IRF530 getting very hot

Question

I have a IRF530 connected to a 5V micro. The trace is on a PCB and very short, with only a pull down resistor on the gate:

^{simulate this circuit – Schematic created using CircuitLab}

The MOSFET is switching a long length of 24V LED strips, which draws 6A. There is a 5m 2 core cable from the MOSFET to the strip.

When I set the pin to high, the mosfet gets very hot. On shorter lengths of LEDs, it only gets marginally warm. When I PWM the mosfet (f=500Hz), it still gets hot but takes a little longer to warm up.

How come this is happening? I am above the threshold voltage of 4V, so I assume the FET is not in a linear state, and the power dissipation according to Rds(on) is only 0.96W, which the un-heatsinked (un-heatsunk?) package should handle.

Answer 1

How come this is happening? I am above the threshold voltage of 4V, so I assume the FET is not in a linear state

The FET datasheet specifies RdsON for Vgs=10V. It is not specified for 5V. Therefore it will not conduct fully and act as a resistor. Threshold voltage is the Vgs at which is begins to conduct just a little bit, you need way more to have good switching.

Solution: use a FET with RdsON specified for Vgs=5V, and suitably low RdsON. For 6A and without heatsink, aim for 15 mOhms or lower. There are plenty of such FETs.

Answer 2

Your problem is insufficient Vgs for the device chosen. Hence not the rated RdsOn.

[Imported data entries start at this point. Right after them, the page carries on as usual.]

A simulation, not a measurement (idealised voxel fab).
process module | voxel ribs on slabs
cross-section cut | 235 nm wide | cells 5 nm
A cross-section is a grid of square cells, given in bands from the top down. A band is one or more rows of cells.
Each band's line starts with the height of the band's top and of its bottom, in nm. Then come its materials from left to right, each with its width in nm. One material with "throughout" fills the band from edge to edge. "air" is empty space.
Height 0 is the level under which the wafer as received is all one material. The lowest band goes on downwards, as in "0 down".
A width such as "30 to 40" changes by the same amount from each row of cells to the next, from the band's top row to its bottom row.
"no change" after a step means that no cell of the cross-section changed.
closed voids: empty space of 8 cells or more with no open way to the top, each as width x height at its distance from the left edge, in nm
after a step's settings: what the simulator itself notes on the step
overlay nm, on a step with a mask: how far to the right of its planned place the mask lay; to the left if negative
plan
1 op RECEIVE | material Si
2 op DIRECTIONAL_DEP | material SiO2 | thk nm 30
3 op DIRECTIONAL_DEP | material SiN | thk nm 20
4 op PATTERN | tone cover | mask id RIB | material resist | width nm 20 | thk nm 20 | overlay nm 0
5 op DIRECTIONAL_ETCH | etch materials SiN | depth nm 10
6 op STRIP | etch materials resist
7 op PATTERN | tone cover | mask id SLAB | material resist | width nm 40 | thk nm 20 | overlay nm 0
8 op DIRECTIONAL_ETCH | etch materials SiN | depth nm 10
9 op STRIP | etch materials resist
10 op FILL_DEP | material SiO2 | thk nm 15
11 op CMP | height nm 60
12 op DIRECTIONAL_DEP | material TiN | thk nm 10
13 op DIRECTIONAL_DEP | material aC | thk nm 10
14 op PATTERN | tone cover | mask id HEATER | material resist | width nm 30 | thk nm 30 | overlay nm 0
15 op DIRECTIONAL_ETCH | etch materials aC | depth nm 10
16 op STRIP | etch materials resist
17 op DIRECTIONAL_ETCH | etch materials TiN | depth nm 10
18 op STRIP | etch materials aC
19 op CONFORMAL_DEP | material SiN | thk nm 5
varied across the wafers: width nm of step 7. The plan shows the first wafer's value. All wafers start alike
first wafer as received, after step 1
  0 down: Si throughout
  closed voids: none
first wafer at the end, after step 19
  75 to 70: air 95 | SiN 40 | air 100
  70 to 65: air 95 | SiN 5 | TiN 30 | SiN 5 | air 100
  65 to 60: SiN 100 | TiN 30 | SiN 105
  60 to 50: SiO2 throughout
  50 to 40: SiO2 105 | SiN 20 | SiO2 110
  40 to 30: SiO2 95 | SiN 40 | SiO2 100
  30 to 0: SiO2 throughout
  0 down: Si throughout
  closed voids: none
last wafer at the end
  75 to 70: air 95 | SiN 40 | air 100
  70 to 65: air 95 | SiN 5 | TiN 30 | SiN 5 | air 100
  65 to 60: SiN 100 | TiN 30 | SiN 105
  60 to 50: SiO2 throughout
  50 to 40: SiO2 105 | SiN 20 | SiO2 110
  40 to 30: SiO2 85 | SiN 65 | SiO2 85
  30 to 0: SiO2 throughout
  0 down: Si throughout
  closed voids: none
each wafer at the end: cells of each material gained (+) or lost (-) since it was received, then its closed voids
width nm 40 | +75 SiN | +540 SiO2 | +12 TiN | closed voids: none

MOSFET's come a many different part numbers, with distributor search filters to help selection.

How can you choose one to keep cool?
How much does a heatsink cost vs a better FET? Copper area? Alum. sub.?
How many do you need? 1? 1k? +?

Generally for slow PWM, high current, low voltage;

• consider devices rated for > 5x the current you plan on using. e.g. >=30A
• Ensure RdsOn is rated at your available Vgs
  • or in other words Vgs >> 2x Vgs(th) pref. 3x.
• prefer SMD over THT for better heat transfer to board if suitable
• always do a thermal resistance analysis of temp rise including case and ambient cooling or lack of.

This change will:

• reduce heat loss, reduce cost of thermal design and only slightly increase FET cost but multiply input capacitance to gate

Example:

IRFH5301 $1.25 (1pc) 1.85 mOhm @ 50A, 10V

Alternatives

Use 12V to drive the gate 1k pullup, 1k down divider from 24V and shutoff with an additional NPN inverter to shut off gate.

^{simulate this circuit – Schematic created using CircuitLab}

R values may be increased slightly to reduce Pd. with Ciss affecting risetime.

Answer 3

While others have adequately answered the question, I thought I'd approach it from another perspective, in order to give you some insight as to how to read data sheets.

Go back to your IRF530 data sheet, and look at the Vgs(th) rating of 2 to 4 volts. Now look closely. Notice that at the rated voltage, the drain current will only be 250 uA. Even at 5 volts gate drive, you are not guaranteed to get a whole lot more than this, and this explains your high Rds. Now, it's true that 4 volts is worst-case, and you are surely doing better than this, but it's the heart of the problem.

Now look at figure 3. This deals with "normal" behavior, rather than worst-case. At 5 volts gate voltage, you can only "expect" 3 to 4 amps of current, and you want 6, so this also should give you warning.

Finally, look at figure 4, Rds vs temperature, and notice how it rises. This allows the temperature to stabilize, rather than running away. It's very useful for connecting FETs in parallel, since if one is hogging the current, its resistance will rise and it will draw less current, allowing equal current sharing without too much fuss on your part. This is in contrast with BJTs (bipolar junction transistors) whose effective resistance drops with rising temperature, which can lead to runaway thermal failure.